Project Summary
The University of Florida in Gainesville, Florida, built its new East Campus Data Center, a 25,000-square-foot facility, for supercomputing. When it opened in 2013, the $15 million center housed the $3.4 million HiPerGator and the university’s IT operations.
Two years later, the university expanded its supercomputing capabilities with HiPerGator 2.0, which adds an additional 30,000 cores to the 21,000-core HiPerGator. The original could perform up to 150 trillion calculations per second when it came online — the upgrade is seven times faster.
Hanson provided Leadership in Energy and Environmental Design (LEED®) pre-requisite and enhanced commissioning services for the center, addressing the building envelope as well as the mechanical, electrical and plumbing systems. The project achieved LEED® BD+C: New Construction-v3 Silver certification.

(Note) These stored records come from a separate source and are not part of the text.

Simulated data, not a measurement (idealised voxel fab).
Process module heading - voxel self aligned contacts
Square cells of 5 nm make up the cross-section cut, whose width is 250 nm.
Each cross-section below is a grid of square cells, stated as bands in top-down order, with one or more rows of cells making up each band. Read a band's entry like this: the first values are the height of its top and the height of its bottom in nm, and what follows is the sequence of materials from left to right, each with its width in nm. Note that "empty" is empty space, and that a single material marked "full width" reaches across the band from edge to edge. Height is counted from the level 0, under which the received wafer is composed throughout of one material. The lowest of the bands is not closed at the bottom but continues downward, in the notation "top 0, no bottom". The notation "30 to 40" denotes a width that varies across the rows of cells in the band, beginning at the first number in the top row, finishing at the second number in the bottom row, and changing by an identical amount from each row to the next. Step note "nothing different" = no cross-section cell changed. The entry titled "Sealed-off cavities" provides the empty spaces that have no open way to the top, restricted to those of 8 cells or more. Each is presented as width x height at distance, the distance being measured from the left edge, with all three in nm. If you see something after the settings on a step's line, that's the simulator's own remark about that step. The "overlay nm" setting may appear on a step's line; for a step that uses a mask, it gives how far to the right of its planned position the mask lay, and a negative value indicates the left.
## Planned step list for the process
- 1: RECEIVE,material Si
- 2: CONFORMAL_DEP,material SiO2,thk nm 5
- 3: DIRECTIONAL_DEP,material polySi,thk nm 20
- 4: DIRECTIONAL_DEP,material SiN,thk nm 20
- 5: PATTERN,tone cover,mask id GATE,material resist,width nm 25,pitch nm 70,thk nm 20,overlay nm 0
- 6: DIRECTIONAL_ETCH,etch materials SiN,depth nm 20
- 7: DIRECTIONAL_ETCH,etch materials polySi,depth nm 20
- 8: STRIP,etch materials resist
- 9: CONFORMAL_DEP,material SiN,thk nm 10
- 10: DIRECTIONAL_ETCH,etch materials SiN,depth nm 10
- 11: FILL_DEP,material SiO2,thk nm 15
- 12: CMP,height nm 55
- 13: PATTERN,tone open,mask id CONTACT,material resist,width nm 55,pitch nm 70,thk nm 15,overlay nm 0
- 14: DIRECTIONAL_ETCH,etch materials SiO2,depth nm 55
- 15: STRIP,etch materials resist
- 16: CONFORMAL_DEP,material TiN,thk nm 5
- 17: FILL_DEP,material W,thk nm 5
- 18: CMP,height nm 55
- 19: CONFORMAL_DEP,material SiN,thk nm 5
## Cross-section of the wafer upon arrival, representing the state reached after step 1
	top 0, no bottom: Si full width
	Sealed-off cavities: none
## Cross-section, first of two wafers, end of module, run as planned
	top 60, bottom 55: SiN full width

Hanson reviewed the building and systems’ design during development of the project’s construction documents. Hanson also provided Level 4 and Level 5 testing of the building’s controls; mechanical heating, ventilating and air conditioning systems; and electrical systems supporting the facility’s data halls. Level 4 testing determined that components and component systems were functional and met design requirements, subsequent to the completion of those systems’ construction. Load banks were used to simulate the design loads — electrical and heat gain (cooling) — expected from the maximum build-out of the data-center racks. Load testing was performed in steps over a period of time, which allowed the systems’ response to issues, such as power disturbances and temperatures, to be monitored. In addition, functional testing employed various fault testing scenarios, verifying system reliability and redundancy under normal and standby power.
Level 5 testing involved system integration tests at design loads, demonstrating correct performance of interacting systems under failure and maintenance conditions.
The university’s IT department worked with Dell Inc., Terascala, Mellanox Technologies and Advanced Micro Devices Inc. (AMD) to build the cluster. Hanson worked with the architecture/engineering team, KlingStubbins, during the design of the project and The Whiting-Turner Contracting Co. during the facility’s construction and system testing. The project was designed and constructed in accordance with the LEED new construction (LEED-NC) green building rating system, and achieved Certified status.
The data center, which can be expanded to more than three times its current capacity, is slated to include an additional 5,000 square feet of data center floor space, dual feed generator plant with 72 hours of fuel storage, dual feed UPS systems and inert gas fire suppression system. Hanson provided commissioning services for the expansion to the data center’s infrastructure, enabling an expansion of racks and computing capacity in Data Hall 2. The load in Data Hall 2 is projected to increase from 375 kilowatts to about 925 kilowatts. This increase requires an expansion of the chilled water distribution system requiring a new chiller, pump and computer room air handler units, switchgear, electrical busways, power distribution units and uninterruptible power supplies to serve the expanding data hall.
"It is refreshing to work with a commissioning company that is there to get the job done right. Hanson's commissioning people worked as a team with Whiting-Turner on the UF East Campus Data Center. Not only did they help to identify issues, but they also worked closely with our people in the field to get them resolved quickly." — Brent A. Voyles, vice president, Whiting-Turner Contracting Co.